I’m in love with Autumn. It’s like hitting the restart button on my little corner of the world. It’s a visual reminder that summers full of energy, activity and adventure cannot and should not last forever. There comes a time to slow down and rest.
There is undeniable beauty in the color of dying leaves, but beauty is not so easily found in the death of all things. I think of my friend who lost his wife shortly after giving birth to their first baby, or my friends who lost a husband, father and grandfather when he suddenly collapsed in his driveway a few weeks ago. My thoughts turn to the recent devastation of natural disasters and the horrific shooting in Las Vegas, and I wonder how to process all of this loss.
And just when the collective weight of these tragedies feels like it will crush my heart, I look at my children and see beauty and joy and hope. I watch my daughter, Nora, holding her friend Virginia’s hand as they walk to school and I see the seeds of our future being planted. I’m reminded that there is still goodness in the world, that there are flowers still growing just below the surface even when we can’t see them. Not all hope is lost.
I think we all have a sense deep in our souls that things are not as they should be. We feel it more deeply when devastation visits us. We experience fleeting moments of truth and beauty in our lives, but we can never seem to hold onto them long enough. It is an aching reminder that this world is broken, but even in this longing we hold onto the promise that one day, Jesus will set all things right.

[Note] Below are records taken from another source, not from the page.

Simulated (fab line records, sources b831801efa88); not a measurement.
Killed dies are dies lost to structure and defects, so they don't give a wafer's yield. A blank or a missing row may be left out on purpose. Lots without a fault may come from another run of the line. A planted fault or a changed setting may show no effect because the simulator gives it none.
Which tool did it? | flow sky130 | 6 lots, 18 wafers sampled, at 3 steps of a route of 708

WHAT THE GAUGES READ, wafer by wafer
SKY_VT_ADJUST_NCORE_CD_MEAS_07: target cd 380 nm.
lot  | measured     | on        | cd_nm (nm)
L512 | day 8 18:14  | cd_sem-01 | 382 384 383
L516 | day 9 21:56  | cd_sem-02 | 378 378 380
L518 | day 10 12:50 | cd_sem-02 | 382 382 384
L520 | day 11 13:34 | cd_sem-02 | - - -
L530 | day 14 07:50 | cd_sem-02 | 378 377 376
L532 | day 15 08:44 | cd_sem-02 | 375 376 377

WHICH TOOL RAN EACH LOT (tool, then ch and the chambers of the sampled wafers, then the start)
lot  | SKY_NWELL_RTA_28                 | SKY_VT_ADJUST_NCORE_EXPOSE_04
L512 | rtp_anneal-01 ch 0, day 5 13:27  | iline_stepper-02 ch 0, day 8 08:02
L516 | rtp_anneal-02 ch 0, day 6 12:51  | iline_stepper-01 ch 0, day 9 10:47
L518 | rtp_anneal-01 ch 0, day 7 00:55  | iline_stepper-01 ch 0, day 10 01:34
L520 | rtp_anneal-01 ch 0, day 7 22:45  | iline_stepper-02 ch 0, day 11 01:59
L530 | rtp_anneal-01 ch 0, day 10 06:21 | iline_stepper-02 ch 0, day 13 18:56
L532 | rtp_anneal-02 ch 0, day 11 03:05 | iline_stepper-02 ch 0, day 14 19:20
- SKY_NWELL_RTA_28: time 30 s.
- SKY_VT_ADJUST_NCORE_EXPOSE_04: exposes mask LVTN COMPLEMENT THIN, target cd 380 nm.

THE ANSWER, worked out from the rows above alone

C.S. Lewis describes this perfectly in his poem about Aslan (the Christ figure) in “The Lion, the Witch and the Wardrobe:”
Wrong will be right, when Aslan comes in sight,
At the sound of his roar, sorrows will be no more,
When he bares his teeth, winter meets its death,
And when he shakes his mane, we shall have spring again.
In the meantime, we live in the tension. It is good and healthy to grieve because it means we are engaging this life with our hearts open. And in the midst of that grief, we can hold onto hope because there is still beauty to be found in this broken world, and because we know that one day our Savior will make our broken world whole again. We might not see it yet, but he keeps his promises. There will be life again.